Reading Data from a Web Page

I’m looking to write a utility that:

1…Reads the Window Title of the currently displayed web page
2…Reads the HTML code for a string (“analytics”)
3…Can read a W3C HTML validation results page for data (the error count total)
4…Can read a W3C CSS validation results page for data (the error count total)

Ideally I want to do this without seeing the W3C pages–i.e. a background query of some sort where AppleScript provides the URL and the validator replies back in to the script (not on-screen) and I parse the results for the info I need. But if that’s not possible, then I assume whatever technique I use for 1 and 2 can be used for 3 and 4 (parse the page for data once it’s displayed).

I’m going to guess I will be using “curl” but need a basic tutorial on it’s usage (how to query, how to parse results), as used from AppleScript. Unless there are better ways to do this. Not expecting finished code, but just some examples.

THANKS!

This is a simple example of getting web page source and extracting lines. It uses Safari to get the URL of the current page, and the name. But there are other ways to do that; this is the simplest.

tell application “Safari”
tell document 1
set loc_raw to URL
set win to name
end tell
end tell

set loc to quoted form of loc_raw
set analytics_txt to quoted form of (do shell script “curl " & loc & " | grep ‘analytics’”)

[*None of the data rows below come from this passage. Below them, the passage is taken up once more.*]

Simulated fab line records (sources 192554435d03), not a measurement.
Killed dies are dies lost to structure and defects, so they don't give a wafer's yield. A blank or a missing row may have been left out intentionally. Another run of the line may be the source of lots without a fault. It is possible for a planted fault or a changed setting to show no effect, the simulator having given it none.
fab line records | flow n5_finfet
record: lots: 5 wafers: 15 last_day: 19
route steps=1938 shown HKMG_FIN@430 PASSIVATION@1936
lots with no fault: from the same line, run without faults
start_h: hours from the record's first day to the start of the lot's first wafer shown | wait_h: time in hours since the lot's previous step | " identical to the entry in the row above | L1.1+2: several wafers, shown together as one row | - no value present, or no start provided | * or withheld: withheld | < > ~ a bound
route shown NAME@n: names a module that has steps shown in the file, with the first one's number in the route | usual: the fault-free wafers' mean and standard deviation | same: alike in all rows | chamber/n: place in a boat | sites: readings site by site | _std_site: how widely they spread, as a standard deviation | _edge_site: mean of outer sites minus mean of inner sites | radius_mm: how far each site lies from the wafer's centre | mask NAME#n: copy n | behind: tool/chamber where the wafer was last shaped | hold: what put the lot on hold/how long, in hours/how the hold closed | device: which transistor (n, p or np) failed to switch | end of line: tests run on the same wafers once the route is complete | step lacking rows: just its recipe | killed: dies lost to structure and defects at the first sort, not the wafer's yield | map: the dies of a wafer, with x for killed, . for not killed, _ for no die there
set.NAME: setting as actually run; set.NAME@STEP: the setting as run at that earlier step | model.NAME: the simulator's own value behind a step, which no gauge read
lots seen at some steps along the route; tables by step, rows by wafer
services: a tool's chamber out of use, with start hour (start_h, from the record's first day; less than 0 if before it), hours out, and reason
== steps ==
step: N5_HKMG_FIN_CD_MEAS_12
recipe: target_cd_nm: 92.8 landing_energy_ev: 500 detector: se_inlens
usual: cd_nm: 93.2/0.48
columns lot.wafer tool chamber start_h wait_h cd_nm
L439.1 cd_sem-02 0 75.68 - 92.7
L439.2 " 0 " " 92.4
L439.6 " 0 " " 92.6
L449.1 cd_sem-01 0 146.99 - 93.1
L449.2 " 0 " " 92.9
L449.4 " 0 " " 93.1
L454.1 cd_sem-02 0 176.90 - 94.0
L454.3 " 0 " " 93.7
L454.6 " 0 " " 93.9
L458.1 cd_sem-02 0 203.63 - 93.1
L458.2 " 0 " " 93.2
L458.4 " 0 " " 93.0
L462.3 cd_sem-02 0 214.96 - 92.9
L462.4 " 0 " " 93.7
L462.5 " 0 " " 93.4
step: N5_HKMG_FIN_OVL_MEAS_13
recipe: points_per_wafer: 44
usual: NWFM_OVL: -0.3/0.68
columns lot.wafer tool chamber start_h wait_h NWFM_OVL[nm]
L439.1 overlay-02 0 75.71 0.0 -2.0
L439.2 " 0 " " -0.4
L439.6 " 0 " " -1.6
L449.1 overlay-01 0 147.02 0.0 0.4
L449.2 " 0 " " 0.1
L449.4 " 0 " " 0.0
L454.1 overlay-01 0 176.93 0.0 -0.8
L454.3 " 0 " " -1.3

The reason I used quoted form of the result is so you could use it in further do shell script parsing. Alternatively you could keep adding pipes to the curl line. Similar reason for ‘analytics’ quoting; it is not needed in this case, but would be if there was a space in what you searched for. Same for URL. On this page, and many others, there is a question mark in the URL, which would cause an error.

Here’s one I use:

-- First, grab the html from the site chosen:
set HfxWeather to "http://www.findlocalweather.com/forecast/shearwater_ns_ca.html"
set ForCst to (do shell script "curl " & HfxWeather)

set TID to AppleScript's text item delimiters -- save previous value
-- Next, begin parsing out stuff from before and after each data point:

set text item delimiters to "width=\"55\" height=\"58\"><br><span class=\"copy\">"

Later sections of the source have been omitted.